I don’t want to get the top nodes with methods ( main method=”modify”> or main method=”modify”> ).

The deepest nested elements with method correspond to real actions.
The top elements with method actually are dummy actions that must not be taken into account.

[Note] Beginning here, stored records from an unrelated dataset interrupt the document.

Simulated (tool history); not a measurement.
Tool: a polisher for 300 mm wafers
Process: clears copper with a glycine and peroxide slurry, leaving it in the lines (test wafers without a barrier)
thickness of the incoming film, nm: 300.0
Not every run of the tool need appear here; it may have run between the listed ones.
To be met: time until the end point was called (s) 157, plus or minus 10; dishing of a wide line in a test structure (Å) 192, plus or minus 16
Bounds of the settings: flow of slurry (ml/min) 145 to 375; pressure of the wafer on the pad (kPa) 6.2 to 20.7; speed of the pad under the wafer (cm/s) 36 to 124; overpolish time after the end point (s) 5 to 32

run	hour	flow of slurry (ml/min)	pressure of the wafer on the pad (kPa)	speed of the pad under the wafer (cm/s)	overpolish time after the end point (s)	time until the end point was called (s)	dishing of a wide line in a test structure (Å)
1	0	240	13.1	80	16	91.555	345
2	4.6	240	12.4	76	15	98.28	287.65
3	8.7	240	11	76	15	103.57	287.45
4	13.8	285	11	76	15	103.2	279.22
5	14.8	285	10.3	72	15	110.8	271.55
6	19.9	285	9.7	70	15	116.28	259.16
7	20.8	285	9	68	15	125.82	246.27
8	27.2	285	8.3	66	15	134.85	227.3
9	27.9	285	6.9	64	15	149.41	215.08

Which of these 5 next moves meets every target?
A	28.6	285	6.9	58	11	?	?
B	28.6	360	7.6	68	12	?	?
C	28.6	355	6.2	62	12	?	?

Here is my XML sample file:

<?xml version="1.0" encoding="UTF-8"?>
<main method="modify">
<MACHINE method="modify">  
  <SOURCE id="AFRICA" method="modify">
    <DEST id="RUSSIA" method="delete"/>
    <DEST id="USA" method="modify"/>
  </SOURCE>

  <SOURCE id="USA" method="modify">
    <DEST id="AUSTRALIA" method="modify"/>
    <DEST id="CANADA" method="create"/>
  </SOURCE>
</MACHINE>
</main>

This is Xpath output I expect:

<SOURCE id="AFRICA" method="modify"><DEST id="RUSSIA" method="delete"/>

<SOURCE id="AFRICA" method="modify"><DEST id="USA" method="modify"/>

<SOURCE id="USA" method="modify"><DEST id="AUSTRALIA" method="modify"/>

<SOURCE id="USA" method="modify"><DEST id="CANADA" method="create"/>

My current xpath command does not provide the adequate result.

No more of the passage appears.